I can’t speak to the others, but Fivetran pricing is based on connectors, not volume, and we have a “powered by Fivetran” price sheet for multitenant scenarios.
The security reviews when there are 3 parties are a pain. It can be overcome, the benefit of getting the data infrastructure automated just has to justify the extra sales effort.
I think that was GP’s point - pricing by the connector means that younger companies with a lot of SaaS services but not a lot of data in each may struggle to find a workable price. (I’m not commenting on whether that’s true, but I think that’s what they meant.)
Not a fan of git prime. It's built for micro managers, measures mostly meaningless metrics.
Encourages frequent small commits with low "churn". Trivial to game if you write a script to split your commits and artifically remove "churn" by making sure you don't touch your changes more than once. Also penalizes you for high "impact" commits. Adding a bunch of docs, renaming packages, or even running auto format penalizes you in metrics.
It's completely blind to the language. Doesn't understand the code one bit. Doesn't tell you anything about code quality or if your "rockstar" only writes so much code because he copy pasted everything. Not kidding, almost all the code our "top coder", per git prime, wrote had to be redone after he got canned. He was copy pasting trash everywhere.

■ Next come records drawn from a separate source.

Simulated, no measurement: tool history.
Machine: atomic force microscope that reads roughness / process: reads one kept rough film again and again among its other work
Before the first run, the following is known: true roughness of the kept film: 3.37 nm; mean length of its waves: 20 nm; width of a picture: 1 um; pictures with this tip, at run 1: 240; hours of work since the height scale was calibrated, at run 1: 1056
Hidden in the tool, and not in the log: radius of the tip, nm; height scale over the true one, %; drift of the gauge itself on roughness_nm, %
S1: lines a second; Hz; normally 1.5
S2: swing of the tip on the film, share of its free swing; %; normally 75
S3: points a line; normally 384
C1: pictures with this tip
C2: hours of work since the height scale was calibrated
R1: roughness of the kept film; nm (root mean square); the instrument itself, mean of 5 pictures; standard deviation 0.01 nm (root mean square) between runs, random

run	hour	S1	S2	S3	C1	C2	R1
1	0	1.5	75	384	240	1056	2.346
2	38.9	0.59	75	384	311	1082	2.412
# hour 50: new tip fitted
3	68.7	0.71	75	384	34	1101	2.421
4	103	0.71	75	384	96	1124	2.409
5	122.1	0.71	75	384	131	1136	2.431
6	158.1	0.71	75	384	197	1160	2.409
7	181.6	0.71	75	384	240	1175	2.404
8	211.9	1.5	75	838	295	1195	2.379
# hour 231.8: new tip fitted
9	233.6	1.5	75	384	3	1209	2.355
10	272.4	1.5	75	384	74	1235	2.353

I'm not against metrics but what it measures largely isn't meaningful. Ex. It's well known that lines of code across different languages are not equivalent.
I thought sure this was a stock deal (ie, a handshake basically). I didn't realize Pluralsight had $170 million in cash on hand. I guess that's why they give out such high quality fidget spinners as swag at PyCon.
There is a ton of filler content on Pluralsight. Half of all the courses are entirely setup, beginner level bullshit. Great content can be found there and everywhere. Poor content too.
I have no inside info, but my guess is that GitPrime's product could help Pluralsight quantify its ROI. E.g. "developers that complete these three courses write 17% more code and have 8% fewer bugs. Can you really afford not to buy Pluralsight licenses for all of your developers??"
Pluralsight has been slowly getting into the analytics space to show management and companies that the training works and land bigger corporate deals.
It started with custom courses, certifications, training journeys and completion scores and I believe the intention here is to tie that towards project velocity and code productivity.
I tried GitPrime and thought it was extremely well done. If you ignore the obvious use case of management using it for bean-counting, if you work with 10, 25, 50+ developers it really reveals some enlightening patterns.
It is fairly expensive, however. Starts at around $10k/year which can make it a tough budgetary sell.
I wonder if they'll price it in with Pluralsight as a package or keep it independant.
Might be interesting/feasible to build a GitPrime competitor and sell it for far less, making it approachable to much smaller businesses or teams. Since the data comes from git one assumes the analysis can be done asynchronously in the background, so there's no complex scalability engineering. I might well be wrong though.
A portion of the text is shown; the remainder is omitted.